After looking at various types of intrusion detection systems lately, I’ve started to use OSSEC, the open source, host-based intrusion detection system (HIDS), which I reviewed in a recent post.
To summarise, OSSEC uses various strategies to detect a breach of security or even give early warning of failed attempts using:
Rootkit detection – This uses a set of public signatures of known ‘rootkits’ (http://www.ossec.net/rootkits/) which it attempts to find on the host system.
Integrity checking – This approach checks for changes to important files such as binaries, libraries, and configuration files; upon installation, all of these files are scanned and a checksum created. If a subsequent scan detects that one of these files has been altered and no longer matches its checksum, then an alert is generated. Of course OSSEC must be installed on a system known to be clean for integrity checking to be of any use!
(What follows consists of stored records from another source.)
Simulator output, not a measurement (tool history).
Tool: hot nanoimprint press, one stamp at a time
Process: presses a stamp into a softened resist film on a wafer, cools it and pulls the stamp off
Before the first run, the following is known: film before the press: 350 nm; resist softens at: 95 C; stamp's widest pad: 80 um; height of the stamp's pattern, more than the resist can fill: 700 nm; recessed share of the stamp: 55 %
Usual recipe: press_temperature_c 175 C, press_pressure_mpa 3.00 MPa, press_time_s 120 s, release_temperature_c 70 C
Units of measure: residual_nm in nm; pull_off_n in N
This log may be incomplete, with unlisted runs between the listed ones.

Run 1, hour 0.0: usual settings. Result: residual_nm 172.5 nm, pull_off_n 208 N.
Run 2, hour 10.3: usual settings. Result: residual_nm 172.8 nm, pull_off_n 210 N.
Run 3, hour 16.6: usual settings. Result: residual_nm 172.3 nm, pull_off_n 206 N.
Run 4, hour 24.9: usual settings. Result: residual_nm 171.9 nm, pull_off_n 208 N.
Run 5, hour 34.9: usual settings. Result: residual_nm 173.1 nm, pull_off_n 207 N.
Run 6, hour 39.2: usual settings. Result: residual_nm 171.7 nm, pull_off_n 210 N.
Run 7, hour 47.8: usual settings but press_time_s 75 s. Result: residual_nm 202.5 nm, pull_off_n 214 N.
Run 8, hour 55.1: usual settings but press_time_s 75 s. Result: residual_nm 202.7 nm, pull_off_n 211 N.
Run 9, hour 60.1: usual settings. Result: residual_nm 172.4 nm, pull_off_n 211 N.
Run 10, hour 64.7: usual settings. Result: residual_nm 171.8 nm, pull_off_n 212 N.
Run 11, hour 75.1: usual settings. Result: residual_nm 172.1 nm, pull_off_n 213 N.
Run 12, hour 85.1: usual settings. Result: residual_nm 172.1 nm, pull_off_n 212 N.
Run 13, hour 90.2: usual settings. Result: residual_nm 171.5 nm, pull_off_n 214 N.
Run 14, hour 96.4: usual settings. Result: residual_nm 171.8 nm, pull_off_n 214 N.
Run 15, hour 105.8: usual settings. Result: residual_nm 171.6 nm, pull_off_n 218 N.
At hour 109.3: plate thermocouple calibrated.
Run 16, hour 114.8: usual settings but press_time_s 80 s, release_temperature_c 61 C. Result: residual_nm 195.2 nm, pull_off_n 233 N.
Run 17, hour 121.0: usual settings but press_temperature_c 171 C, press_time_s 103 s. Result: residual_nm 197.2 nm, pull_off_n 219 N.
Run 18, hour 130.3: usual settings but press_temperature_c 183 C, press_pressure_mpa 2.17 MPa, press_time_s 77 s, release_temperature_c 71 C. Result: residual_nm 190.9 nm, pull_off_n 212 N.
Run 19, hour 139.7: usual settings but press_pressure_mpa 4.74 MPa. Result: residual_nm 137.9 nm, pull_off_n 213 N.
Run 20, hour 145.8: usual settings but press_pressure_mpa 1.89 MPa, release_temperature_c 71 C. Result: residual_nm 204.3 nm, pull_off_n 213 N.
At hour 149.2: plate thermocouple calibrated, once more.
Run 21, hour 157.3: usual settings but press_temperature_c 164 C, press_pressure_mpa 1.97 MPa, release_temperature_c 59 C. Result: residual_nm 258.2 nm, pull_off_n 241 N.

Log analysis – OSSEC uses rules to scrutinise logs looking for irregularities or signs of inappropriate activity.
After initially installing and testing OSSEC, I was impressed enough to look into deploying it on my network alongside Snort. I decided that it would be best to use the agent/server framework rather than running a local installation on each host. Using this approach means that I have one machine (I decided to opt for a virtual machine as the system resources it requires are quite modest) that receives events from the agents installed on my other systems. The server machine then correlates these events, generates alerts, and if necessary, prompts the agent to take defensive action.
Isn’t this like putting all of my eggs in one basket? Not really. I specifically chose to run my server on a dedicated internal machine rather than simply installing the server on one of the perimeter servers and having agents to report back to that. OSSEC should report (and hopefully block) any suspicious activities long before there is any chance of an internal machine being compromised. By running one central server I also get to keep the majority of rules and configuration files in one place. This greatly simplifies administration.
Installation was a breeze. For the server, it’s pretty much the same as the local installation I detailed in my previous blog, the only difference being that an additional option of listening for syslogs is given. I haven’t used this option yet but it may allow a whole host of devices such as routers, access points, and appliances to be monitored by OSSEC. Has anyone played with this yet?
The agent installation is very lightweight and couldn’t be more straightforward. I found a very good guide to agent/server installation over at techtarget.com, so I won’t go in to too much detail here. Agents connect to the server via UDP port 1514–communications are encrypted using a 192-bit Blowfish algorithm; a pre-shared key generated on the server whilst adding new clients is used to authenticate the two. In theory, agents could communicate with the server via a public Internet connection, but I still prefer to tunnel the connection and report back via a VPN tunnel. I know this ‘double encryption’ isn’t strictly necessary but it makes me feel safer!
I have successfully deployed the OSSEC agent on OpenBSD firewalls; unusually, this was very easy with no problems during installation. There were very few differences to Linux deployment, those being the way in which OSSEC is started on boot and the way that it blocks attackers after detection.
To start at boot time without any interaction, the following must be added to /etc/rc.local:
echo "Starting OSSEC HIDS"
In order to have the Packet Filter firewall block suspected attackers this needs to be added to pf.conf:
table <ossec_fwtable> persist #ossec_fwtable
block in quick from <ossec_fwtable> to any
block out quick from any to <ossec_fwtable>
I’m very happy with OSSEC and have found it very easy to deploy remotely across the enterprise. My only complaint is that the default rules and configuration tend to be a little too sensitive. My inbox has been bombarded with alerts of SSH brute force attacks. While it’s good to know these are taking place, it can get a little annoying. I haven’t had a chance to customise the rule set quite yet and would be really interested to hear about other people’s experiences with doing this. If you have been using OSSEC, please leave a comment and let me know how you’ve found the right balance between ignorant bliss and paranoia!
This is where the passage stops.